I began this new series of blog posts during Lent after identifying an invitation from God to address my disproportionate reactions to certain individuals and groups who display viewpoints that I disagree with. To be more precise, viewpoints which cause me a great deal of angst and anxiety. I’ve turned to a small book entitled Interior Freedom by Jacque Philippe for help in prayer, insight, and healing, and I will include my own reflections below.  


2. “What often blocks the action of God’s grace in our lives is less our sins or failings than it is our failure to accept our own weakness....”

Pg. 33

 

This statement is curious, isn’t it? It’s contrary to the way we’ve been taught to think. It’s not our shortcomings that get in the way of God; it’s our inability to accept our shortcomings. This statement gives me pause. It goes against the grain of my personality. If I accept my weaknesses, then I’ll become apathetic to them. I’ll stop working so hard to overcome them. 

 

So, what do many of us do instead of accepting our weaknesses? We shame ourselves for being human and having faults. We shame ourselves because we think (unconsciously), “If I can just get myself to feel bad enough about this, then my feeling bad will make me want to be good.” While this might lead to momentary hyper-vigilance, it certainly doesn’t bring about real and lasting change.   

 

As I’ve pondered Jacque Philippe’s statement and considered its implications, I’ve come to realize that there are at least two reasons why accepting my weaknesses is essential to experiencing interior freedom to love as God loves:

 

  • First, because Jesus Christ meets us in our weakness.  

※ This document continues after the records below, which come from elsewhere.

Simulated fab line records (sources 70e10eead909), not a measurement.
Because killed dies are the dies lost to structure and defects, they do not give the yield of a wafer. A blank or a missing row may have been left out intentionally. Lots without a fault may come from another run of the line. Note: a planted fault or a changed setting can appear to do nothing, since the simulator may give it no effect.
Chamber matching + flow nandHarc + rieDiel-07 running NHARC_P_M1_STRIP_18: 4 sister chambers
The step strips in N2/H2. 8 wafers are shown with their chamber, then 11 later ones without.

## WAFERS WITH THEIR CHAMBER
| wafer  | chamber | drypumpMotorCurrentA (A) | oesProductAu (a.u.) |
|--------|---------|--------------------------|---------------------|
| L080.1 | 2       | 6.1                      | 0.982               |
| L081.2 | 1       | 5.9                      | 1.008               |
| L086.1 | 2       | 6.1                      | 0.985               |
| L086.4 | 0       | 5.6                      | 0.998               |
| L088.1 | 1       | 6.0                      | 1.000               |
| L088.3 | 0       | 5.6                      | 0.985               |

  • And second, because God’s love is transformational only when received in our vulnerability (weakness).  

 

The writer of Hebrews asserts that Jesus not only knows about our weaknesses, he sympathizes with them! (Hebrews 4:15) Jesus knows what it’s like to be fully human. And so he meets us in our wounds and weakness because he understands the human condition. He sympathizes with our human experience! 

 

In a chapter entitled “The Liturgy of Our Wounds” from Into the Silent Land, “ Martin Laird writes, 

 

“There is a deeply ingrained tendency, however, to recoil from our own brokenness, to judge it as others have judged it, to loathe it as we have been taught over a lifetime to loath it. In doing this we avoid what God in Christ draws close to and embraces.” 

 

We know what recoiling and loathing feel like when we see wounds and weaknesses that never seem to get better. Yet, as hard as it is to imagine, God in Christ draws close to our brokenness, our wounds, our sins and failings, and accepts them, just as God fully accepts us! That’s why we need to accept our weaknesses. 

 

The second reason is that it’s only in vulnerability that we can experience the love of God and be transformed by it. In David Benner’s classic book Surrender to Love, he asserts that we can only receive God’s love if we surrender to it in an undefended state. 

 

“The single most important thing I have learned in over thirty years of study of how love produces healing is that love is transformational only when it is received in vulnerability.” Pg 73

 

What a powerful statement! An image comes right to mind. An image of our sweet pup, Flo, who waits for me most mornings just outside our bedroom door. When I walk toward her, her tail starts wagging, and she rolls over on her back, tummy fully exposed in an undefended state so that I can rub her and give her a good morning greeting. 

 

For us to experience the love of God and have it transform our weaknesses, we need to roll onto our backs, expose the underside of our personality, and let God love us in that undefended state. We stop trying to prove to God that we’re worthy of love. We stop hiding, justifying, or shaming ourselves because we are weak and unable to change ourselves. We simply consent to be loved in our vulnerability! 

 

What’s it like for you to accept your weaknesses? I mean, really accept them? I can tell you what it’s like for me. Mortifying! I have a deeply engrained fear that if I accept them, I’ll let down my guard of hypervigilance and give into mediocrity! Yet interior freedom to love as God loves is forged through acceptance of our weaknesses. 

 

Okay? Time to roll over.  

 

Prayer: I accept my weaknesses and welcome the presence and action of God’s grace in them.